Hi Gina – Yes that is a dilemma – just how much of a purist are you?! Outside of taking it all up and relaying it, some have used splines to fill in the gaps and colored them to match (best they can) and it’s an okay solution, especially if you use old wood. I knew a preservationist long ago who actually filled her gaps with dirt/sand and urethaned right over it all! My kitchen floors have a good quarter to half inch gaps, largest in the winter of course. As I was vacuuming the other day I mentioned to my husband that cleaning the floors can be more like carpentry than housework as I often use a screwdriver to scrape up the stuff that accumulates or gets stuck between the boards. In the overall scheme of the room, those gaps look fine – if you can learn to live with them : )
Thanks for a very informative post! We have an 1805 house with, alas, new wide plank hemlock boards that I had milled almost seven years ago and which are finally down (a LONG project). We have children, and pets: what would you suggest we use to preserve these boards for easy maintenance as well as looks?
Hi Ross – coincidentally, we also had to replace a missing old floor years ago and we used hemlock as well. Because the room is over nineteen feet long we needed boards at least that long so had them cut for us at a saw mill. Then we stacked and air dried them for two years! Then, a year after installing them, we had to pull them up and re-lay them because the heated house dried them more and the gaps were huge. Ever since, no gaps, they are almost too tight! I had our small children roller skate and play on them, and animals were welcome as well, to help “antique” the boards. We had the luxury of not having to put furniture in that room for a while. We oiled them at one point with a mix of turp & boiled linseed oil. And because our house is primitive, we havent’ done anything more. They are not as dark, nor the patina as fine as antique boards, but they don’t look new. For quick “antiquing” and for our customers who want a “finished” floor with easy maintenance, on new pine boards we mix and apply one or two coats of a custom stain color then coat over it with an oil based flat urethane. Flat can only be found in quarts these days (a problem!). It has a good patina – satin finish is too shiny for us – but you might like it. You can also try satin first, then one or two coats of flat over the top of that to dull the shine.

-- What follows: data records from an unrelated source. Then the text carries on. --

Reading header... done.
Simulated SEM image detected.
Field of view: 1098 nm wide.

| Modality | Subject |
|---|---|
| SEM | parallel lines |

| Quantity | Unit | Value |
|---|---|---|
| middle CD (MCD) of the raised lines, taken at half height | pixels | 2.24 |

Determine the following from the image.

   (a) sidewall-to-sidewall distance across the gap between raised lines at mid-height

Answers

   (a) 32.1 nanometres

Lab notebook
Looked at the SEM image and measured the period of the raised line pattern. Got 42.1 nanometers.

You can also just wax over the top of the stain finish – but that will be higher maintenance. We had a customer who just liked the stain finish alone – it’s much duller, but it holds up pretty well actually. For some reason dog scratches show more in a floor that has stain and urethane than it does on one with just stain! You might make yourself some sample pieces to see what you like best. I’m sure there are other ways and finishes, but these are what we typically do.
There was no short answer to your question – hope this helped!